-.- --. .-. --..

Mysterious extra calls to String#size in Rubinius, or is it?

This is a story of that time I banged my head against the table.

I was writing a procedure for finding out the number of times the method String#size was called during the runtime of a snippet. When the snippet was run using Rubinius, it resulted in a count of n+1 where n was the result under MRI (both 2.0). After fiddling with the code for a bit, I realized that the “require” call in Rubinius internally calls the method String#size. I forgot that much of Rubinius is written in Ruby.

Run 1

The following is a simpler version of the call counter I implemented.

# counter.rb

# For readability, we will have the incrementer code inside
# a lambda. More improvements, if made in the future, will
# confined to this block
CALL_COUNT_INCREMENT = lambda do
  @counter ||= 0
  @counter += 1
end

# For now, we'll hard-code the method we want to inspect.
method_to_be_checked = "String#size"

# The modification we make to the String#size code where
# we shove in the call to the CALL_COUNT_INCREMENT lambda
class String
  alias_method :old_size, :size

  def size
    CALL_COUNT_INCREMENT.call
    self.old_size
  end
end

# This file is 'required' before the snippet we want to measure.
# We will use  the at_exit {} block to specify the number of times
# the method was called during the runtime.

at_exit {
  puts "String#size was called #{@counter} times"
}

The snippet I wanted to measure was in another file and the above counter.rb file was required in the snippet file:

# snippet.rb

require_relative "checker.rb"

(1..100000).each do |x|
  x.to_s.size if x.odd?
end

When the file is run using ruby snippet.rb, it results in the following output:

MRI: String#size was called 50000 times.
rbx: String#size was called 50001 times.

Note that the snippet has nothing to do with threading-related errors.

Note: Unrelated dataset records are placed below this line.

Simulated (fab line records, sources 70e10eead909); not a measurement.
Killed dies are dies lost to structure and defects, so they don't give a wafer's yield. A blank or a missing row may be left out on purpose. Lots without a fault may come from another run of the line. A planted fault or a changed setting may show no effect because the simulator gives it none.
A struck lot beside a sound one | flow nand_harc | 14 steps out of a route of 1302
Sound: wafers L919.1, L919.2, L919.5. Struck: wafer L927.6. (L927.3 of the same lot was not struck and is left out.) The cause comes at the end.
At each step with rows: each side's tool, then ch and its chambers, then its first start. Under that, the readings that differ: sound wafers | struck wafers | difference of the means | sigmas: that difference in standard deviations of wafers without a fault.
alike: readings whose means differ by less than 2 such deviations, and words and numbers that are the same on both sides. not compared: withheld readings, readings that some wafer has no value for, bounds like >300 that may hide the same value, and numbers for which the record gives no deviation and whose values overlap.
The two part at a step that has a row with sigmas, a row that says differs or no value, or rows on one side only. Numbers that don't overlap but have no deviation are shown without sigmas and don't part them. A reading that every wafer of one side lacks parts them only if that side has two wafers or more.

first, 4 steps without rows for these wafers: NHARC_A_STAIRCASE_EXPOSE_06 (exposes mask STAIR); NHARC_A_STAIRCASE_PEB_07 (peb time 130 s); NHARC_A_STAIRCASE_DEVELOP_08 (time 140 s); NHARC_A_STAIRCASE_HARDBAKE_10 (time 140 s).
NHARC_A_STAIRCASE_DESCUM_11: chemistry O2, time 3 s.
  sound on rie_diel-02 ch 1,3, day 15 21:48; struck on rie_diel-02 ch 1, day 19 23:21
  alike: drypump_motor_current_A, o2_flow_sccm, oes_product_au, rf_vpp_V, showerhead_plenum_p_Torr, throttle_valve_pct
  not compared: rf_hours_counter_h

After some digging around and blaming the interpolation (#{}) literal initially, I later realized I was wrong. I added some print statements here and there and realized that the @counter was getting incremented right before the (1..100000).each {} block.

Run 2

Instead of including the counter.rb file, I copied the contents and pasted them into snippet.rb and removed the require clause. Boom!

MRI: String#size was called 50000 times.
rbx: String#size was called 50000 times.

Just as it should be.

Are we there yet?

I did see a call to #size method in the puts method and to test the effect of that call, I added another call to puts inside the at_exit{} block like so:

at_exit {
  puts "String#size was called #{@counter} times"
  puts "String#size was called #{@counter} times"
}

Output:

(Rubinius)

String#size was called 50000 times
String#size was called 50001 times

(MRI)

String#size was called 50000 times
String#size was called 50000 times

In Rubinius, IO#puts has a call to the String#suffix? method which has a call to String#size and so, our counter is incremented after the first puts call. Refer to Rubinius to the IO and String classes.

So, what’s the point?

I always wondered why tools like ruby-prof or rblineprof were unavailable for Ruby implementations other than MRI and how difficult it would be to port those to other implementations. Now I guess the above behaviour can be cited as one reason. I now realize that performance monitoring applications are not at all straight-forward and that these kinds of subtleties should be kept in mind.

Also, this is fun.